Multi-Media Review - A-10 Cuba! | HistoryNet MENU

Multi-Media Review – A-10 Cuba!

8/19/2000 • Reviews

A-10 Cuba!,a Windows-based CD-ROM for $39.95 from Activision (800-477-3650, http://www.activision.com)

A-10 Cuba! straps users into the cockpit of the Fairchild A-10 Warthog, one of the military’s toughest and most dependable close-support aircraft. Players are conscripted as pilots charged with defending the United States base at Guantanamo Bay from rebel forces invading by land, sea and air. Seated before a virtual cockpit complete with player-operated dials, knobs and switches, players launch airborne assaults on bridges, roads and enemy installments over 15,000 square miles of Cuban jungles, coastline and mountains.

A-10 Cuba! delivers a realistic flight environment and dynamic, fast-acton game play. The game’s expansive world is based on a real physics model that instantaneously computes hundreds of equations of motion, providing planes, missiles and even shrapnel with authentic gravity, friction and inertia.

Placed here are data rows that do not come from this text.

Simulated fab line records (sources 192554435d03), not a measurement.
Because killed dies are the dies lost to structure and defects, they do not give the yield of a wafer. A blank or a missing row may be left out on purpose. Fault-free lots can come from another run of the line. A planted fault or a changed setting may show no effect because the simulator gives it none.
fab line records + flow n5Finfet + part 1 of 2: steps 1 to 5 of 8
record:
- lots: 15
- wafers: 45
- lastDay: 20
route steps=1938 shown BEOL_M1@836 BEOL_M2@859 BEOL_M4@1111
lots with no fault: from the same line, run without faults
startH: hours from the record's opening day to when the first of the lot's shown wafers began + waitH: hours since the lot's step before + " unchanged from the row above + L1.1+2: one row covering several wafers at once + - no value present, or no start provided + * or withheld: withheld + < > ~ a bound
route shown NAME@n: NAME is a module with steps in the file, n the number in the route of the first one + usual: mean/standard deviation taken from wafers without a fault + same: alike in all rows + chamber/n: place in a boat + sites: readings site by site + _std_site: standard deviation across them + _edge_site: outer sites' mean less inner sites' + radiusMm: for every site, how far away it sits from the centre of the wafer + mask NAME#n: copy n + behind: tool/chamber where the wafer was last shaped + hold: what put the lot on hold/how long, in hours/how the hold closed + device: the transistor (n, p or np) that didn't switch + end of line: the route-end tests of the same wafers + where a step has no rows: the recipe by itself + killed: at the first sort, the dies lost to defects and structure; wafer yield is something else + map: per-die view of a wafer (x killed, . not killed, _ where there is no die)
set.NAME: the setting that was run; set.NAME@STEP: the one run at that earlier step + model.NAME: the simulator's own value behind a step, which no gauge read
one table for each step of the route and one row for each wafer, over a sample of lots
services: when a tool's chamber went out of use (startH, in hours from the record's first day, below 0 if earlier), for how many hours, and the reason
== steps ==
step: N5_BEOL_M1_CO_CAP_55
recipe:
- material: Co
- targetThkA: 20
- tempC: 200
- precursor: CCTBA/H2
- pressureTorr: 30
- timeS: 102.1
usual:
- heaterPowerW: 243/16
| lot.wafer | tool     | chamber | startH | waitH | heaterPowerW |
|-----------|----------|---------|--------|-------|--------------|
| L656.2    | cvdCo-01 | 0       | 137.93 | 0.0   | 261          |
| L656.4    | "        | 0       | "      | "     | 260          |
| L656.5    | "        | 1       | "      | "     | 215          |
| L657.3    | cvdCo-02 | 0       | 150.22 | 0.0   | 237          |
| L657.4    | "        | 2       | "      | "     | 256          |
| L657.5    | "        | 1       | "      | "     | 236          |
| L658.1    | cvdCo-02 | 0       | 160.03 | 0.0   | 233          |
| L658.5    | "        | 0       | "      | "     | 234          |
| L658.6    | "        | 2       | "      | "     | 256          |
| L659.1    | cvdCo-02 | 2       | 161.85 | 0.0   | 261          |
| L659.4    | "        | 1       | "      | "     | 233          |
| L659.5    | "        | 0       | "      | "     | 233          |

In addition, the game faithfully simulates the rigid body motion and aerodynamics of the plane according to load weight, altitude and atmospheric conditions. The player’s plane in A-10 Cuba! has all the characteristics of a real airplane–the engine thrust capacity approximates that of an actual A-10, an in-cockpit fire extinguisher can be used to put out pesky blazes, and control-surface trim can be used to adjust flight characteristics on takeoff and landing.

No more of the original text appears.